Although it seems that most Americans live as if there is no God, a very small percentage of then actually claim to be atheist. Today The LA Times inadvertently gave us one possible explanation for this phenomenon: Atheism is intellectually indefensible.
In an op-ed piece intended to disparage belief in the supernatural, Michael Shermer, publisher of Skeptic magazine, writes one of the more shallow assaults on God and religion I have ever read (the atheist-summer camp examples not withstanding.)

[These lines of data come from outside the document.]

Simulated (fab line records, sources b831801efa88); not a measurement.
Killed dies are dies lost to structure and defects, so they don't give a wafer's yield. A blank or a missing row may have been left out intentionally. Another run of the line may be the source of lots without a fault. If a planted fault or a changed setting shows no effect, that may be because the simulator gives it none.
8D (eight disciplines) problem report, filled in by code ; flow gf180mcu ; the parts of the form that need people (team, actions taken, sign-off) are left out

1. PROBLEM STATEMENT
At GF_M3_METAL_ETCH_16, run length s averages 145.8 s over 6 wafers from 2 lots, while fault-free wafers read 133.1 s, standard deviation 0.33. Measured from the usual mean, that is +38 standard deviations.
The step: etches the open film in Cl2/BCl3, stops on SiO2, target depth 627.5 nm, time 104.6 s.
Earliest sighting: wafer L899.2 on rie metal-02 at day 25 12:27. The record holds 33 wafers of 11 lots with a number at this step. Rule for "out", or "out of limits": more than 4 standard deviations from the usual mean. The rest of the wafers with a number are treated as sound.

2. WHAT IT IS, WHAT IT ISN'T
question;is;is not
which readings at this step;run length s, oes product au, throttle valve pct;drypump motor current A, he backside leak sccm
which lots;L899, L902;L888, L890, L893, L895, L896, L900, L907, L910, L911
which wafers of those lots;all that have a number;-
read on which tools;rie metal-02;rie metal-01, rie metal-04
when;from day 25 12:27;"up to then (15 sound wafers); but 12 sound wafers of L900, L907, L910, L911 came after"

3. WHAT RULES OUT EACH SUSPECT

Shermer knows that miracles are one evidence of a supernatural worldview, so he tries to explain them away. He writes that if people just understood the concept of probability and the “Law of Large Numbers”, we would all realize that things we think are miracles (such as “thinking about calling someone at exactly the same time as they call you” to use one of his examples) are really just natural, albeit rare, occurrences.
Good grief. This warrants the op-ed section of the Times? Are they really that desperate for some anti-religion articles? . The weaknesses in Shermer’s article are numerous and glaring, and you can pick them out for yourself – I will just focus on one. He sets up a straw-man argument by defining miracles as “an event so improbable that the odds against it occurring are a million to one” and then gives as an example of such the phone call bit from above.
I do not know of any major religion that defines miracle this way or would consider the phone call example a miracle of the type that gives evidence of the truthfulness of the faith. However, even if there is, I know that the religion I am convinced is true – Christianity – scoffs at this notion.
The Bible is full of accounts of God intervening miraculously in human affairs and many of these signs and wonders are given by God as evidence of his existence and of the truthfulness of his claims. However, these miracles are not of the “phone call” variety. Instead, the God of the Bible sends fire from Heaven, judges nations through plagues and parts the Red Sea in delivering His people. He also comes to earth Himself teaching, healing the sick and raising the dead, then is killed on the cross. As the ultimate proof of his divinity, He then raises from the dead himself on the third day.
These are the miraculous claims that Shermer needs to explain away if he is truly going to defend his naturalistic worldview. Unfortunately for him, the supposed tools of his trade – reason and the scientific method (rightly understood) – support them. But that is a discussion for another day.